I step outside feeling the cool morning breeze. I breathe in deeply, and the clean air calms me. There is this overwhelming feeling of contentment. Something about being outside this early in the morning makes me feel more alive than ever. Even now, hours later, the scent of last night’s rain is overpowering. There is no sound: only nature. There are no car-filled roads with people rushing about. The sounds of traffic that I have become accustomed to are now nonexistent. I take all of this in, and I know it is just me and the road.
I lift my tired legs, begin jogging at a slow pace, and observe my surroundings. I admire the running trail, the tall trees, and the way that the natural layout of the landscape makes running just enough of a challenge. I quicken my pace, and I settle into that state, that so-called “runner’s high,” but that name fails to capture it’s brilliance. There wasn’t a single instant when I didn’t feel full of life. My mind is open, and I am experiencing feelings that I can only feel for a few hours at a time every day. There was no fear, no nervousness. There were no unwanted thoughts. Just the sound of my breathing and my feet hitting the pavement. I feel confidence and strength. I have somewhere to go when I am alone, and somewhere I can go when I want to be alone.

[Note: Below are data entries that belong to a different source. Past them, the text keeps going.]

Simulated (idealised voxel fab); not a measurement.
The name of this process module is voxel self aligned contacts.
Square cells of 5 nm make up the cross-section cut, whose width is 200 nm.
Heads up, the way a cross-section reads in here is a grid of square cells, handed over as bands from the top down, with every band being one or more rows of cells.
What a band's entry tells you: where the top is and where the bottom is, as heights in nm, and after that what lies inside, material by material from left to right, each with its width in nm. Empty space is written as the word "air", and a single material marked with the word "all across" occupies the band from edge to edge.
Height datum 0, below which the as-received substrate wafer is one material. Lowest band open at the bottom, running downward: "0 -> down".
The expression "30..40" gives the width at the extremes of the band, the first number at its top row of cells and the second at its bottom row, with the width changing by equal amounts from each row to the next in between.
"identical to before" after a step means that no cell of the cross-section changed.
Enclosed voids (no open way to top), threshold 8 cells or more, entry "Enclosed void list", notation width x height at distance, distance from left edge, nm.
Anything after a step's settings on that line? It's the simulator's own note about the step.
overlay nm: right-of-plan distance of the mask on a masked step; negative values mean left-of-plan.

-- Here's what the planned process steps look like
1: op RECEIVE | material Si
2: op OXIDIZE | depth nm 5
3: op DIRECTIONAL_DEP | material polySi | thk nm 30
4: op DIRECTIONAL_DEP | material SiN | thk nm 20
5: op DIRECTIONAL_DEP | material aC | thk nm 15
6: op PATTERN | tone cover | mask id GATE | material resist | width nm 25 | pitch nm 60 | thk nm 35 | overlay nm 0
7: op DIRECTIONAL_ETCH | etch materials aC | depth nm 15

Soon my run will be over, and I will have to wait too long for my time to feel alive again. As I sprint on the last stretch of road, I see the sun come up, and feel it‘s warmth. It marks the end of my run, but the beginning of my day. The rising sun tells me it is a new day. My run has cleared my mind, and the new day will welcome new thoughts.
I discovered early on that it wasn’t the sport that attracted me, but the act of running. It was the pounding of my own heart, in the rhythm of my own breathing that the answers begin to come. The answers came if, and only if, I kept running.